You’ve recently closed a merger, representing the seller in a deal that netted your client — and you — a good bit of cash. And you clink glasses a second time because there is, potentially, much more coming: in addition to the up-front payment your client received for the sale of the company, your client could receive a hefty sum in the future if the buyer achieves certain milestones. You like your chances: not only does the buyer have a direct interest in making enough sales to reach that milestone, but even if the buyer decided it no longer had such an incentive, it is still required to use “commercially reasonable efforts” to try to achieve that milestone.

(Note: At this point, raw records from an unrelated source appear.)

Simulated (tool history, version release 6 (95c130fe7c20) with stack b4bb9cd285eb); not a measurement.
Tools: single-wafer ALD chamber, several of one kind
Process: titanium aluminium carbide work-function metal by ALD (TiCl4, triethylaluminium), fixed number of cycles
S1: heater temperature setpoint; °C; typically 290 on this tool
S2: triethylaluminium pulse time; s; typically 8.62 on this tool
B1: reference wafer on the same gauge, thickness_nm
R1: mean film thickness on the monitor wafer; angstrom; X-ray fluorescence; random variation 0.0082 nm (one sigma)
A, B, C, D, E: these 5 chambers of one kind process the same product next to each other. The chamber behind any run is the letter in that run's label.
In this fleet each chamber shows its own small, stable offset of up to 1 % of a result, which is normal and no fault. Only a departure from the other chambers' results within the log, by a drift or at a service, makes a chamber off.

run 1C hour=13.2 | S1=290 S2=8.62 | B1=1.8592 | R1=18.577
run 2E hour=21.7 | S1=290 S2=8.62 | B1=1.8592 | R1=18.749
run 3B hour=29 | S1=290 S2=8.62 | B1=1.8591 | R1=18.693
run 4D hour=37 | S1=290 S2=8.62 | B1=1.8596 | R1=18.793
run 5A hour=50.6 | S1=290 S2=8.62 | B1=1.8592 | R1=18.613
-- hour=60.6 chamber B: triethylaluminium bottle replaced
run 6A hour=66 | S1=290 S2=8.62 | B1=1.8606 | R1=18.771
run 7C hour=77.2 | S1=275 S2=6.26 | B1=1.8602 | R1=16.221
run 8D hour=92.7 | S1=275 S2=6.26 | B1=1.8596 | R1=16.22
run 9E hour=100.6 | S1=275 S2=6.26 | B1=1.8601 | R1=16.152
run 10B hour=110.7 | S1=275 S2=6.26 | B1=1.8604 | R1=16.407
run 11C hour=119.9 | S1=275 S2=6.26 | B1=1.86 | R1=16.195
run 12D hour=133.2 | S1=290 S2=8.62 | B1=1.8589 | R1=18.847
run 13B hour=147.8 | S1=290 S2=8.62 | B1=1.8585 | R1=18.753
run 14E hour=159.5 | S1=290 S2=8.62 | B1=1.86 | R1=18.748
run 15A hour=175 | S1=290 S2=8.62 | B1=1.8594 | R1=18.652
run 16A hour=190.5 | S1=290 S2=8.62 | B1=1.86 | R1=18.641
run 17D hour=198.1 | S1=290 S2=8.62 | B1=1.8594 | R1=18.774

You had insisted on the inclusion of an “efforts” provision to protect your client’s interest, and, two months after the deal, you are glad you did — the buyer has suddenly abandoned all efforts to achieve the milestone, and appears to have diverted its resources into a different project that it believes will be more lucrative. Your client sues for breach of the efforts provision, seeking the milestone payment as damages. The breach is so glaring that the buyer barely tries to dispute it at trial. But you lose! Your client recovers zero damages because you failed to prove causation — that, had the buyer used commercially reasonable efforts, achievement of the milestone would have been “reasonably certain” (the standard for proving that a breach caused damages in California — see US Ecology, Inc. v. California 129 Cal. App. 4th 887, 909-10 (Cal. Ct. App. 2005).

The nature of “efforts” clauses (“best efforts,” “reasonable efforts,” “best commercial efforts,” “commercially reasonable efforts,” etc.) is that they often support milestones that are far from guaranteed, or even that might pose a significant challenge. In such situations, your “efforts” clause could actually be a blank check for the buyer to abandon efforts altogether, confident in the improbability of your proving actual damages at trial. It seems odd to call the basic causation element of a contract claim a “loophole,” but that’s what it becomes in the context of “efforts” provisions that support any moderate-to-difficult milestones that are not yet close to being achieved when the breach occurs.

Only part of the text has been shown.